The purchaser at a judgment execution sale of the secured property, subsequently identified as a respondent in the later foreclosure proceedings, challenged the right of the petitioner mortgage company to foreclose the title to the property, arguing that the petitioner’s production of the original note indorsed in blank at the hearing de novo before the Superior Court did not establish that petitioner possessed the note. Following the statutory procedure for power-of-sale special proceeding foreclosures in North Carolina, the respondent had appealed from the order of the Clerk of Superior Court authorizing the foreclosure sale, and appealed again from the order of the Superior Court that also authorized foreclosure.
In the case of In Re: Foreclosure of Rawls, No. COA15-248 (N.C. Ct.App., 6 October 2015), North Carolina’s Court of Appeals, which took the opportunity to provide a concise and easily followed explanation of the process in which negotiable instruments may be transferred under North Carolina’s Uniform Commercial Code, rejected respondent’s contentions. Respondent’s position was that the production of the original note indorsed in blank at the foreclosure hearing was insufficient to establish petitioner as holder based on a partial quote from an earlier appellate decision in which the Court stated that “[p]roduction of an original note at trial does not, in itself, establish that the note was transferred to the party presenting the note with the purpose of giving that party the right to enforce the instrument[.]” Id. at 9, quoting In re Simpson, 211 N.C.App. 483, 491, 711 S.E.2d 165, 171 (2011). Respondent also contended that petitioner’s affidavits contained hearsay that should not have been considered by the Superior Court. Rejecting respondent’s contention, the Court noted that Simpson, “which did not hold that production of an original note could never be adequate to establish a petitioner’s right to enforce a note, is factually distinguishable from the instant case.” Rawls, at 9-10 (emphasis in original).

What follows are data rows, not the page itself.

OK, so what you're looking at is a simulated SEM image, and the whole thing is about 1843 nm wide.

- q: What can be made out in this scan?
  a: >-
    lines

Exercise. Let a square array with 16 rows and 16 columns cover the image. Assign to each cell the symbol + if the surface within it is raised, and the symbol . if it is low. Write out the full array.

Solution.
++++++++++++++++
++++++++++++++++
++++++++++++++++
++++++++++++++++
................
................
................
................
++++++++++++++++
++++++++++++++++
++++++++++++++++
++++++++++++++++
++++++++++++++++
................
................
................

Simpson involved a note that had been specially indorsed to an entity that was “not the party asserting a security interest in Respondent’s property.” Id. at 493, 711 S.E.2d at 172. Significantly, Simpson specified that it was “[b]ecause the indorsement does not identify Petitioner and is not indorsed in blank or to bearer, [that] it cannot be competent evidence that Petitioner is the holder of the Note.” Id. at 493, 711 S.E.2d at 173 (emphasis added).
Rawls, at 9-10
The Court held:
[T]hat a petitioner’s production of an original note indorsed in blank establishes that the petitioner is the holder of the note. In this case it is undisputed that petitioner produced the original note indorsed in blank, and we hold that this was sufficient to support the trial court’s conclusion that petitioner was the holder of the note.
Id. at 10.
Given its holding, the Court found it “unnecessary to reach respondent’s arguments concerning the admissibility of the affidavits proffered at the hearing.” Id.
Borrowers and their counsel will often seek to delay foreclosure proceedings even though they lack any valid basis to do so, providing them with more time in the property without having to pay back the loan. In this case the foreclosure process was delayed for at least eighteen months not by the borrowers, but by someone who had taken title from them and had no obligation to pay the loan, allowing him to either reside in or rent out the property without making mortgage payments. There was, arguably, no good faith basis to file this appeal, which can provide grounds to the successful party to seek sanctions including the recovery of legal fees.
It is not the general practice to produce the original promissory note at a residential property foreclosure hearing in North Carolina. Instead, the substitute trustee usually relies on an affidavit from a competent witness at the creditor bank or mortgage company testifying that her employer is the holder of the note, and attaching a copy of the fully endorsed note to the affidavit. There are times, however, when the production of the original note is a wise move, so as to avoid incurring the expense of a postponement, a contested hearing, or an appeal. With this reported decision, which has precedential effect across the state, appeals of orders authorizing foreclosure on the basis the creditor bank or mortgage company that produces the original note at the foreclosure hearing is not entitled to enforce it should be rare indeed.